SEC Vote on IFRS Now Seems Pointless
The Securities and Exchange Commission’s final staff report on International Financial Reporting Standards seemed to bend over backwards to avoid making a recommendation to the SEC commissioners on how they should vote, but with all the many drawbacks listed in the report, it’s questionable how the SEC could ever vote at this point to support IFRS.
The report, issued on the last day of SEC chief accountant James Kroeker’s term, was the result of the hard work he and his successor, Paul Beswick, along with their staff, put into the complex work plan they were tasked with carrying out by the SEC commissioners. While the report is at pains to come across as even-handed, often citing the benefits of “a single set of high-quality globally accepted accounting standards,” which has become a cliché after all these years, it frequently contrasts those benefits with all the reasons why IFRS is not up to the task.
Whether it’s the old argument about how IFRS lacks the LIFO method of inventory accounting, or the absence of industry-specific guidance in IFRS, or the problems with funding of the IFRS Foundation, which oversees the International Accounting Standards Board, the report describes in what must be painful detail for the IASB board members why IFRS is just not ready for prime time.

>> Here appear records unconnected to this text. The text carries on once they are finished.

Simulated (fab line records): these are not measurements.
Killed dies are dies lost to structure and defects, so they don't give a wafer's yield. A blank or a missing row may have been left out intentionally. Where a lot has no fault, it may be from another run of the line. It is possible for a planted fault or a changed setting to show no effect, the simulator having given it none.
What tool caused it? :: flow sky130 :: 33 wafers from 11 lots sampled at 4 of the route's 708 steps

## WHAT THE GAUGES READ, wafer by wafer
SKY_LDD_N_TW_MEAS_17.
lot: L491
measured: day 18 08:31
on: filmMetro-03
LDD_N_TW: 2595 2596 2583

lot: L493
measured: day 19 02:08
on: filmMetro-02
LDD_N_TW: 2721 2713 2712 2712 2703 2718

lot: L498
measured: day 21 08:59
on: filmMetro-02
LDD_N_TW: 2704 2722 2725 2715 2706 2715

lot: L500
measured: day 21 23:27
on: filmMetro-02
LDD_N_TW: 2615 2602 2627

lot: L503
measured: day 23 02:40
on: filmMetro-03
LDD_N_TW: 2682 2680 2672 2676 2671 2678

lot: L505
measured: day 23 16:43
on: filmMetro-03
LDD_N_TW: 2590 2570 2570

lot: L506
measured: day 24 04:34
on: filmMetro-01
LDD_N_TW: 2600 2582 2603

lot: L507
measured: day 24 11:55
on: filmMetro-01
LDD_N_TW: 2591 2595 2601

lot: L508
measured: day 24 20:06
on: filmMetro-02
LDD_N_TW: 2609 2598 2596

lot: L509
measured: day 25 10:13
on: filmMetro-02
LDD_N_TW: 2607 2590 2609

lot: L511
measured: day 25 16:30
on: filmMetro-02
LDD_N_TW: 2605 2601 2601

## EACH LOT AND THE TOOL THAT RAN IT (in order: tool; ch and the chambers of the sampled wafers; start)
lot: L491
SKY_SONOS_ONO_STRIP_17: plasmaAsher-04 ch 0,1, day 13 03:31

For example, at one point the report talks about the feedback the SEC staff received from public companies on the implications of moving directly to IFRS. "The majority of the issuers expressed concern that moving directly to IFRS had the potential to result in significant expense to the company and confusion for investors," said the report. "Many of the issuers indicated that the costs of full IFRS adoption easily could be among the most significant costs ever required from an accounting perspective and questioned whether the corresponding direct benefits would justify such a full-scale transition. Issuers frequently cited the level of effort of moving directly to IFRS, including reconsidering and updating existing accounting policies and procedures, investing in updates to or new information systems, redesigning internal controls, educating existing accounting staff, and educating investors about the changes to their accounting policies."
Official reactions to the report from the IASB and the IFRS Foundation, as well as other accounting organizations, have been relatively muted so far (see SEC Releases Staff Report on IFRS Work Plan and IASB Urges SEC to Come on Board with IFRS). Perhaps there is still hope that the SEC will eventually come around to the IASB’s way of thinking, if not under Mary Schapiro’s chairmanship, then under her successor’s. That may happen eventually, but certainly not at the present time.
What seems clear is that the SEC wants to retain control of accounting standards for U.S. public companies and is loath to give those up to an international organization, no matter how well intentioned. It’s likely the U.S. will lose some seats on the IASB board once the SEC position on IFRS sinks in, but the U.S. will still play some role while the IASB and the Financial Accounting Standards Board continue the slow process of harmonizing the standards for revenue recognition, financial instruments, leasing and insurance contracts. After those projects are finalized, the future path for U.S. GAAP and IFRS looks hazy.
Both IASB chair Hans Hoogervorst and FASB chair Leslie Seidman have recently spoken about how the convergence process needs to change. With the two boards growing weary of the 10-year effort at convergence, and the SEC doggedly withholding its approval of IFRS, the question of how and when the U.S. will ever accommodate international standards remains unanswered, just as it was a decade ago.